We used a log anvil used by the monkeys that contained two natural pits formed by monkeys striking nuts and flat surfaces on either side of each pit. This anvil was very similar to the one used by the monkeys in Experiment 1. We presented 20 palm nuts (piassava; Orbignya spp.), on average 60 mm long and 41 mm diameter, as in Study 1 (see Figure 2). Each nut was marked along the Stop meridian in same manner as in Experiment 1. We recorded all trials using a video camera (Canon GL2) recording at 30 fps.
Participants sat on a low stool at a distance that afforded a comfortable reach to the anvil. A cloth scarf was used as a blindfold.
Each person was requested to position nuts during a test session lasting about 5 minutes. The participant was instructed on the procedure, shown the anvil, and asked to position himself/herself comfortably to reach the anvil from the seated position, and blindfolded. The experimenter handed each of the 20 nuts, one at a time, to the participant. Participants were encouraged to feel the anvil and to handle the nut as they liked, for as long as they liked, and then, using one hand, to place the nut on the anvil as they would if they were preparing to crack it using a stone. Another experimenter recorded the position of the nut on the anvil and whether the nut wobbled or rolled upon release (thus these variables were coded in real time). On two trials per participant for participants 1–9, a third person provided an independent judgment of the nut's position. These data were used to calculate inter-observer reliability for the judgment of nut position. Inter-observer agreement (calculated as [agree/agree+disagree]×100) was determined to be better than 90% for all variables coded.

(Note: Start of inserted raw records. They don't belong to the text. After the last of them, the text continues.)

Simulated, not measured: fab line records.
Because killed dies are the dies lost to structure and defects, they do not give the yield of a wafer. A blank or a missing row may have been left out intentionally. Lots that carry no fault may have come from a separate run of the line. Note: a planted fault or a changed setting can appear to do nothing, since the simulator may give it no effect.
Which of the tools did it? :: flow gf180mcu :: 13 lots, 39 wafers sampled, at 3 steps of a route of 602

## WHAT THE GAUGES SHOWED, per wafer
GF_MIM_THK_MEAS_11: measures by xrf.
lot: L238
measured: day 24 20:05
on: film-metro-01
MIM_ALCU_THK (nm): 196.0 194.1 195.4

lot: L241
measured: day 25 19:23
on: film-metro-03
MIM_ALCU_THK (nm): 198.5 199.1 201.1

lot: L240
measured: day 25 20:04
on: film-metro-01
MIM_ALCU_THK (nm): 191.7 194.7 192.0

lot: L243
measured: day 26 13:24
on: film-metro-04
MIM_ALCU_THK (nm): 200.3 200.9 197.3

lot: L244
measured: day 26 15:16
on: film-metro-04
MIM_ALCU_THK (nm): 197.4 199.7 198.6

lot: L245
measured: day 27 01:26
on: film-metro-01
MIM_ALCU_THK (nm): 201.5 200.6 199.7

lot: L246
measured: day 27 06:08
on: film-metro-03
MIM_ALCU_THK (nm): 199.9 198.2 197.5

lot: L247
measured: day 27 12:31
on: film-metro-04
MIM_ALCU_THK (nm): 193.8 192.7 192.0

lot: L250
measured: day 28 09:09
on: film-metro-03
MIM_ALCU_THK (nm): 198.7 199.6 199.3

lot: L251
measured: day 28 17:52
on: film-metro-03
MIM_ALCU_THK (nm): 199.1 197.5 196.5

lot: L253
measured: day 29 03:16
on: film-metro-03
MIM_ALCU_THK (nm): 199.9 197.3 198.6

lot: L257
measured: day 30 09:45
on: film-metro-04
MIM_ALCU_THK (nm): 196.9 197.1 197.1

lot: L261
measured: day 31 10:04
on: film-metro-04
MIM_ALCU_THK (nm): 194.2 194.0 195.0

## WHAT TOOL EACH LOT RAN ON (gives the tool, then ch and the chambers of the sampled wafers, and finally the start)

From video recording, we coded the same variables as coded for the monkeys: position of the stop meridian (within 30° of vertical, or not), which line was up (hatched or straight), whether the nut wobbled or rolled upon release, and all occurrences of each person's actions with each nut prior to placement using the same ethogram used for the monkeys (see Table 1). This list encompasses all the forms of unimanual actions people used with the nuts in the course of placing them on the anvil.
In addition to presenting descriptive results of people's performance, we compared the proportion of nuts placed with the Stop meridian facing up and the frequency of the various actions with the nuts by humans and by capuchin monkeys using the Mann-Whitney test, with two-tailed alpha = .05.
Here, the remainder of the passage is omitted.